Unlike Meta, Mesh is already here and has well over 100,000 users. Big brand companies have been using it to great benefit by aiding manufacturing and significantly reducing the time required for new-hire training.
Meta and Mesh seemingly centre on creating a connected world in virtual reality (VR) and/or augmented reality (AR).
VR is 100% immersive. Everything you see is computer generated by way of a headset that completely covers your eyes. You can look around and interact with the environment rather than the fixed 2d forward view of watching a screen or television. Essentially it would be like standing in what you’re watching rather than the point of view we’re all used to when looking at screens. VR provides your entire reality.
AR is partially virtual. You see everything in the real world through your own eyes, but by wearing a special pair of glasses, computer generated images overlay various things you look at. For example when looking at your wall you could add a virtual to-do list on a virtual board, or rent artwork that isn’t physically fixed to your wall – it’s only there when you view it through your special glasses. AR provides part of your reality.
It has generated a lot of conversation and speculation amongst the people I know which has been exciting. Most conversation has centered around how it will look and what it will help us do. This has sparked some healthy debate on the effects of the real world on the possibilities of the virtual.
Here are my thoughts on how it will pan out.
VR has been around in one form or another since I was a kid (many, many years ago). That completely immersive world holds a child like wonder for me, particulalry the possibilities.
When there was a resurgence a few years ago I was excited for the possibilities, particularly as a gamer. I had visions of exploring new worlds and playing adventures like never before. I could expand my knowledge not just by reading and watching shows, but also by being there virtually. I could also experience places I can’t ever go such as Mount Everest (something of interest to me as a less able bodied individual).

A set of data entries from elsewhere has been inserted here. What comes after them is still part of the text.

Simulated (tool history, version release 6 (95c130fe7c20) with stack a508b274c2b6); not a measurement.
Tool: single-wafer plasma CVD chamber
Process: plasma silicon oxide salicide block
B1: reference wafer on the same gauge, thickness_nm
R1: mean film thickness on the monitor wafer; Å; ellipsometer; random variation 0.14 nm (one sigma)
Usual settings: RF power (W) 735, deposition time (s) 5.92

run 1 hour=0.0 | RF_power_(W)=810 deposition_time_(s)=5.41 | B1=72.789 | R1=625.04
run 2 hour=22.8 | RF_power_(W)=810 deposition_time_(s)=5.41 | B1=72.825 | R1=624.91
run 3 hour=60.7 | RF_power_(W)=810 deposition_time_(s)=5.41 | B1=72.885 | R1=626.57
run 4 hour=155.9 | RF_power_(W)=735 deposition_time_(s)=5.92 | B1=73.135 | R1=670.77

However, I came crashing back down to earth with a bump when I realised a few things:
- Senses – VR can’t replicate touch, taste or smell. At least not on a consumer basis. Haptic feedback in gloves maybe, but delicate touch and feel across skin, particularly beyond finger tips is out for now.
- Weather – VR can’t replicate the physical effects of wind, or cold, or horizontal rain, or the heat of sun on your face.
- Motion – VR requires a vehicle to get you from one location to another unless it’s taking you on a pre-planned journey which defeats the idea of an open world. True, there are rigs like treadmills that enable you to walk or run. But that requires physical effort from the real world, and space to do it. That physical effort is not to be underestimated. Microsoft have overcome this to an extent as you can move between rooms and address a whiteboard.
- Physical Actions – Actions like climbing, rolling and jumping can’t be replicated but even if they could would require physical effort in the real world.
- Jeopardy – Possibly the biggest one of all, it can’t replicate sense of vertigo or exhilaration when climbing a mountain, riding a hot air balloon, or sky diving. You can do all these things in a virtual world but when you remove the fear and adrenaline what’s the point.
- Happiness – Physical exertion releases endorphins which make you feel good, VR can’t trigger that reaction without the associated physical effort.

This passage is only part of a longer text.